David Keene, Chairman of both the American Conservative Union and CPAC, was Southern Regional Political Director for Ronald Reagan’s 1976 presidential campaign.

In an e - mail response he said:

“The two conferences serve different but complimentary purposes. CPAC since the early seventies has given conservatives as conservatives an annual opportunity to get together, network and get to know politicians who seek or enjoy their support. Most of those attending are, of course, Republicans, but they make no secret of the fact that their first allegiance is not to the GOP, but to conservative principles. The Southern Republican Leadership Conference has since the eighties emerged as incredibly important both to the GOP itself and to conservatives within the party. It’s success symbolized the growth of the GOP in the once solidly Democratic South and the emergence of conservatives as the dominant wing of a Republican Party finally able to fight for majority status in a nation dominated for much of the twentieth century by the Democratic Party.

Today many Republican conservative activists attend one or the other of these two conferences and more and more Republican leaders attend both.”

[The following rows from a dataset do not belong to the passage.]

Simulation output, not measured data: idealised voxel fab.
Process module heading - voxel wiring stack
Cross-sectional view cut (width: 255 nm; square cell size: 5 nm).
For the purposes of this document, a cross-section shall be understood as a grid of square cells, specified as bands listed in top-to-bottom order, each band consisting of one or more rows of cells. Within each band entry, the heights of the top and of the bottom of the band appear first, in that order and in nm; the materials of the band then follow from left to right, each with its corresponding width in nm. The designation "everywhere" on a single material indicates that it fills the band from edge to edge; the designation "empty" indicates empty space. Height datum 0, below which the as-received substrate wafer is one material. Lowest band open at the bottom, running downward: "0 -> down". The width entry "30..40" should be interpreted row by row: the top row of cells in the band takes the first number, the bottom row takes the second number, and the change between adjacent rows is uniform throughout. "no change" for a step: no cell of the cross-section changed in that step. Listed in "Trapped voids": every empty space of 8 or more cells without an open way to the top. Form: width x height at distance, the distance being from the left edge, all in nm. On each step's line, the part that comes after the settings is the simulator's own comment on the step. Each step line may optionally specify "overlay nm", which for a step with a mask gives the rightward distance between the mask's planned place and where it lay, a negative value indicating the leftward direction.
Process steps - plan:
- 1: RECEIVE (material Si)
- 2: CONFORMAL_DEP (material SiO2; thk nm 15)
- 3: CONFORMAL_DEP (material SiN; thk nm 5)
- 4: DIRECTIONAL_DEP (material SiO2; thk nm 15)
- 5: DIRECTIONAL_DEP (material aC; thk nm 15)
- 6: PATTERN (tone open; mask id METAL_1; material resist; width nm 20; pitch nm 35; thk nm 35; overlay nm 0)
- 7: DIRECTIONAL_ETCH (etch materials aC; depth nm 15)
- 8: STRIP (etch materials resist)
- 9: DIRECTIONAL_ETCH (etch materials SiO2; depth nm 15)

What activists will see as similar to CPAC, though, are the political workshops conducted by Republican Party officials, marquee speaker names like former congressmen J.C. Watts and Rick Santorum as well as Mary Matalin and Liz Cheney, an exhibit hall, general social networking among activists, and straw poll voting. The straw poll will not only show which possible GOP presidential candidates SRLC attendees are taking seriously but also where the base is for the Republican Party.